Breakdown: James Tynion IV writes one heck of a comic book. We all know that he has been Snyder’s pupil for a some time, now. And for a long time, DC was afraid to put Tynion’s name on a title without being paired with Snyder. Which is weird, because it’s a Bat-book, so odds are, it’s going to sell anyway. But with Tynion taking on Detective Comics, starting next month, this is a good testing ground to see what you are going to get from him if you’re still not sold on him. There are many things he does well; staying focused on what the point of the issue is, (and as a result) doing short stories, delivering an emotional turning point in the story. I do continue to see a glaring need that he needs to work on; his dialogue. It usually comes off pretty stiff, and almost as a caricature of what that person is. Seriously, just read his lines aloud, it sometimes comes across like a bad play.
Riley Rossmo and Brian Level do an excellent job here. I really do enjoy Rossmo’s art. I can’t ever decide how to describe his art… He can make things look so cute sometimes, and yet create a tone that is very unsettling at the same time. The issue credits Brian Level with assisting Rossmo on inks… I’m assuming he did the backgrounds or something. I’m not sure on that, but they blend together nicely and you can’t tell where the change of hands is. Ivan Plascencia and Jordan Boyd color this issue, and they do an amazing job of setting the mood. The way that the shading color effects the tone, and yet the other colors can still shine through make it look great… Now, I did some research, and there is no evidence that suggests that Ivan Plascencia and FCO Plascencia are the same person… But there is no evidence against such an accusation as well… If they are one and the same, they do a great job offering variety in tone with their colors, as “Ivan” seems to have a softer palate than “FCO”. Steve Wands never misses a beat with his pacing in lettering. He works great with Rossmo in placement, and with Tynion in never being too busy throughout the comic. There are moments of heavy dialogue, but most of the comic is pretty light in terms of letters on the page. Less = more.
Recommendation: Buy. This is such a fitting bookend to the series.
Synopsis: We open at Wayne Manor, right after the death of Thomas and Martha. Many reporters are waiting outside the gates, trying to get a picture of Bruce in mourning. Leslie Thompkins visits the manor, trying to check on Bruce to see how he’s doing. Alfred got a journal for him to make a list on “How To Move On”. So far, though, he hasn’t written in it much, and Alfred is concerned.
We then get a series of flashbacks of Bruce’s training while he was away, all the while tying back to the journal.
Back to modern times, Batman is on patrol, as we begin to see journal entries as they apply in the story: 1) Disappear, 7) Feel nothing, 21) Let go of everything, 33) Make them feel what I feel… ect.
A new, no-name villain with high tech gear that allows him to phase through solid objects is threatening a man at a bank. He gets a key to a safety deposit box, and phases through the wall, where Batman is waiting. Batman gets a good lick in, but the guy phases through him, and out the building.

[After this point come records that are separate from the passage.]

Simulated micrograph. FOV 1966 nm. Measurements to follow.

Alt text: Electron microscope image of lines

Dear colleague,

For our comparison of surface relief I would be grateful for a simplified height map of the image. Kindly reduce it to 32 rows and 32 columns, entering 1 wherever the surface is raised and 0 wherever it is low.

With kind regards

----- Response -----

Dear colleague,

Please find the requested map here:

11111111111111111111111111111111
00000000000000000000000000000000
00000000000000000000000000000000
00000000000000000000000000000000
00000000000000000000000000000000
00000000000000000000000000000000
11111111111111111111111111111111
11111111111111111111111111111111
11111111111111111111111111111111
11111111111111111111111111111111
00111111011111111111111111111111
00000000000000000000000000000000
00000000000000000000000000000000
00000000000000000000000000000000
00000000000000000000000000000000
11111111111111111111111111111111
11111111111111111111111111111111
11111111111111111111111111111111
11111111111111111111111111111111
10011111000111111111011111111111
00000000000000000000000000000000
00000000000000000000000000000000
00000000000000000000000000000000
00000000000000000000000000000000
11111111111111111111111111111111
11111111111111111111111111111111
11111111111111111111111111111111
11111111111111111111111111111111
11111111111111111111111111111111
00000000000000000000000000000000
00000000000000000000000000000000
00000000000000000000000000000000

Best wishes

In another flashback, a young Bruce approaches Alfred about writing in his journal. Not happy with his invading-of-privacy at all, Bruce tears out the page.
Back to the now, Batman gives chase, eventually beating the guy up enough to disable his phasing tech. In a last ditch effort, the guy opens the box, which happens to be from Bruce Wayne, only to find a stupid journal. Batman punches the guy out, and takes the journal back to the cave.
Alfred recognizes the journal, and Bruce explains that he promised himself that he wouldn’t open it until he accomplished everything on the list… Which he had done, except for the final entry. It’s the one Alfred had entered, #52. The one that Bruce tries to do every single night, and will never stop striving to do… “Remember that your parents will always be proud of you.”
Closing Thoughts: This issue was fantastic. It hits you right in the feels. It’s comic books like this, that make me love reading them. I also look forward to seeing what Tynion will do on Detective Comics next month.